Twenty-second Sunday in Ordinary Time

Lectionary: 125

I hope we all know enough about the gospel confrontations between Jesus, his disciples and the Pharisees and scribes, to realise that the passage we hear read to us this Sunday is not about washing hands before meals. I don't know enough about the evidence from archaeology and historical sources of the actions and social mores of Jesus' time, on washing outside of a religious context, to comment on normal hand washing actions.

Yet we can take this confrontation exactly as Mark shows us, a dispute engineered by the Pharisees and scribes to cause trouble.

In some ways it is not entirely their own fault, but it is a faulty religious attitude, one in which their actions and words give Jesus an opportunity to fly a warning flag, shown to us not to condemn so much as call us back to the right way.

This passage from Mark is a reminder that we too can get lost in our own prejudices and insights rather than following to way of God. This is where the conversion of our lives through Christ, that call to metanoia which is the gospel command to repent, believe in Christ and take up and live the gospel is placed before us as our constant trajectory towards the target of the Kingdom.

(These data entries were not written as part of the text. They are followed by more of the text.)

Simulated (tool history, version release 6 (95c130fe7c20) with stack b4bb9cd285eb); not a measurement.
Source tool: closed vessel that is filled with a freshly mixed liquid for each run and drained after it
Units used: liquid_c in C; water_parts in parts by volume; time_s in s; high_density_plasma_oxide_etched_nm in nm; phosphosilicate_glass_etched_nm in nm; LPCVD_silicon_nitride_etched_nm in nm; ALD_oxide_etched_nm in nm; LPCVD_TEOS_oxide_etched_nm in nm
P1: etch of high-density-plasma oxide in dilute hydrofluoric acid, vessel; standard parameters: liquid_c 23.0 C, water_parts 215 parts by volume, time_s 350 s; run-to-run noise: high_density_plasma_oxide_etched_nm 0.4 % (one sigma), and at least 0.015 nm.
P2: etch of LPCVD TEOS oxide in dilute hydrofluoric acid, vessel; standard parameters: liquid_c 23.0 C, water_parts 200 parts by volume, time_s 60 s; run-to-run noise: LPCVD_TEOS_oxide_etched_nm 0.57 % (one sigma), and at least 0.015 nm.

If we take a closer look at the encounter in this gospel, we can see that the Pharisees and scribes are asking about something that is not really about hand washing but about a 'tradition': Mark situates this in a wider context of following the tradition of the elders: "So the Pharisees and scribes questioned him, "Why do your disciples not follow the tradition of the elders but instead eat a meal with unclean hands?" (Mk 7:5)

Jesus is angry with them because they are missing the real point, and in this sense we need to pay attention because this type of encounter is all too often part of some current religious discourse about what is the true faith. Let's think it through carefully. First of all the Jews believed that the law had been given to them by God through Moses. It is laid before us in our first reading from Deuteronomy 4: "Now therefore, Israel, hear the statutes and ordinances I am teaching you to observe, that you may live, and may enter in and take possession of the land which the LORD, the God of your ancestors, is giving you. In your observance of the commandments of the LORD, your God, which I am commanding you, you shall not add to what I command you nor subtract from it"(Dt 4: 1-2)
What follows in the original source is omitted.